Five Moments of Infidelity

This drama focuses on the relationships of five couples from various backgrounds in Melbourne as they attempt to deal with sexual indiscretions in completely different ways. It is the work of first time writer/director Kate Gorman and seeks to strike a realistic tone exploring the emotional pitfalls of cheating on your partner or discovering they have been unfaithful to you.

Five Moments of Infidelity

Each of the couples are facing different problems with their relationships, there's a guy who claims to be addicted to having affairs, a gay couple with an open relationship, an alcoholic mother with a guilty secret and a horny teenage daughter and a few others besides. They all have their own rules for fidelity but there isn't much honesty on display and they are a pretty unsympathetic bunch, I struggled to relate with any of them much less care about how their affairs would work out.

The lives of these people all overlap via work or social situations but there are so many of them that none of the individual stories really get the time they need to develop and things feel a bit disjointed. For the most part the scenarios don't feel very authentic, the dialogue is functional but lacks a realistic touch and the characters lack depth.

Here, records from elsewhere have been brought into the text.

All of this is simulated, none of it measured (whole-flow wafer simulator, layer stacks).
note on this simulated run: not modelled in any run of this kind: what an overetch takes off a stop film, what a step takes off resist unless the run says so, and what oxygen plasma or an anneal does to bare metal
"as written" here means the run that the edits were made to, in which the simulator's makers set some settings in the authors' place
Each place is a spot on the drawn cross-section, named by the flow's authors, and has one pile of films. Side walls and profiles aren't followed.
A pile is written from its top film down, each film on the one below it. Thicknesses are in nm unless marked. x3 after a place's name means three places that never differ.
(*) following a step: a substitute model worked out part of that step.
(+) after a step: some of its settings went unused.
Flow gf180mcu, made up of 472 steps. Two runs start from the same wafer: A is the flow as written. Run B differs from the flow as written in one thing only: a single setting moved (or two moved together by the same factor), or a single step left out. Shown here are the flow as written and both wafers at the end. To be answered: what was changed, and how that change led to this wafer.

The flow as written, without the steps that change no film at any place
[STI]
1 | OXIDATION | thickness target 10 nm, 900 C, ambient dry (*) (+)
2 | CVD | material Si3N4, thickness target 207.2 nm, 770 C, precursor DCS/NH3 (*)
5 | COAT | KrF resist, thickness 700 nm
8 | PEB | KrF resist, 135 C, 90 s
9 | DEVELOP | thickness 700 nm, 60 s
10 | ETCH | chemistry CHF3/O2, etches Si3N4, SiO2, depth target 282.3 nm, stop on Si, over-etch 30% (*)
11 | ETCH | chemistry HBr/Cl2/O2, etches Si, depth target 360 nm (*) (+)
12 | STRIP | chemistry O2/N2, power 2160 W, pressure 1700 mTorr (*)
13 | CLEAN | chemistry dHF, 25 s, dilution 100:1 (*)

The acting is very average and dips to poor in places which can detract from your suspension of disbelief. The cast have mostly come from television and the production values and direction exacerbate the made for television feel of the film. In terms of the cheap and cheesy mood there is no doubt that the invasive musical score is the main culprit and there are parts of the soundtrack that would have been more at home in a soft-porn film.

It's rare to see a film that tries to deal with these kind of issues but if you are going to try then I think some insight is needed and believable characters that you can relate to are a must. For me this production just felt a bit pointless. It builds to a contrived dramatic ending which seeks to tie all the loose ends together but by the time it got there I was thoroughly bored.